Issue a WHT certificate to the supplier showing the gross amount, the rate applied, the amount withheld and the GRA receipt reference. The supplier uses this certificate to claim a credit against their own corporate income tax at year-end. Without a certificate, the credit is disallowed and the supplier effectively pays the WHT twice.
File Form GH4 monthly by the 15th of the following month through the GRA Taxpayers Portal. The return aggregates all WHT deducted across suppliers, by category, and the payment is made by bank transfer or via the GRA mobile money/USSD shortcode. Late filing attracts a fixed penalty plus interest at the Bank of Ghana rate + 5%.
Pay corporate income tax in four quarterly instalments. Each company must lodge a self-assessment Form CIT estimating its annual chargeable income and pay one-quarter of the estimated CIT (currently 25% for most sectors) by 31 March, 30 June, 30 September and 31 December. The final return is reconciled in the next year and any over- or under-payment is settled. WHT certificates received from customers are netted against this liability.
Legal framework
- Income Tax Act 896 (2015) — WHT regime and CIT.
- Revenue Administration Act 915 (2016) — GRA powers.
- Income Tax Regulations 2016 (LI 2244) — WHT rates schedule.

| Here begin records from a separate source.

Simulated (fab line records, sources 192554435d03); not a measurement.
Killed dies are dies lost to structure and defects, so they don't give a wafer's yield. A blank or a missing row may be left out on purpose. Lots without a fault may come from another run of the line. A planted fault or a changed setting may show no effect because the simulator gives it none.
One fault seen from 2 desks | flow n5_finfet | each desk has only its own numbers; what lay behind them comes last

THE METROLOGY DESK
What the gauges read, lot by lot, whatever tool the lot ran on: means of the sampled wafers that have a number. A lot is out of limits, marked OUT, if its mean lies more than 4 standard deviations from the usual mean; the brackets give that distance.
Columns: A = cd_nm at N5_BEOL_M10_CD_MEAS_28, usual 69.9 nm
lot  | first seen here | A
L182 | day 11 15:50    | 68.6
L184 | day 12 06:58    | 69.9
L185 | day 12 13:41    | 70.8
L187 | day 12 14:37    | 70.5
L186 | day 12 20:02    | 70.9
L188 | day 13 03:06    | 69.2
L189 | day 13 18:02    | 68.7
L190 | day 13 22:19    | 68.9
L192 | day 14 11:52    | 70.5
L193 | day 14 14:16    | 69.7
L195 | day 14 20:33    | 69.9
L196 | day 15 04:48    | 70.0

- GRA Practice Notes on WHT classification (gra.gov.gh).
Frequently asked questions
What WHT rate applies to a foreign software subscription?
A foreign SaaS or software subscription is typically treated as a royalty or technical service fee to a non-resident, attracting 10–15% WHT depending on classification and any double-taxation treaty between Ghana and the supplier's country. Treaties with the UK, Germany, France, South Africa and others often reduce the rate to 7.5% or 10%. The payer must apply the treaty rate at source — not refund later — and keep the supplier's tax residency certificate on file.
Is WHT deducted on the gross or on the net before VAT?
On the gross VAT-exclusive value (the net), not on the post-VAT total. For an invoice of GHS 10,000 net + 15% VAT + levies, the 5% professional WHT is GHS 500, computed on the GHS 10,000 net only. This is critical because applying the rate to the VAT-inclusive total would over-withhold by 15%+ and cause cash-flow issues for the supplier — and a successful supplier dispute would force the payer to pay the difference out of pocket.
What happens if I forget to deduct WHT?
Under the Income Tax Act 896, the payer becomes personally liable for the un-deducted WHT, plus a penalty of 3% per month and interest at the Bank of Ghana rate + 5%. The amount cannot be recovered from the supplier after the fact unless the contract explicitly allows it. Repeated failures lead to GRA assessments covering the prior three years and can be referred to the EOCO for criminal investigation if there is a pattern of intent.
How do quarterly self-assessments interact with WHT credits?
The quarterly Form CIT is an estimate of annual CIT liability divided by four. Each instalment is paid in cash, and at year-end the company files a final CIT return where it nets: (a) CIT due on chargeable income, less (b) the four quarterly instalments paid, less (c) all WHT certificates received from customers during the year. A net refund is rare; a top-up payment is more common. Carrying forward unused WHT credits is allowed for one year.
Are payments to other Ghanaian VAT-registered suppliers always subject to WHT?
Almost always for the categories listed — professional fees, rent, management/technical services, royalties — even if the supplier is VAT-registered and issues an E-VAT invoice. WHT and VAT are independent mechanisms: VAT is collected by the supplier and remitted by the supplier; WHT is deducted by the buyer and remitted by the buyer. The only exemptions are payments below specific de-minimis thresholds in some categories, payments to other GRA-recognised withholding agents, and payments to fully exempt bodies.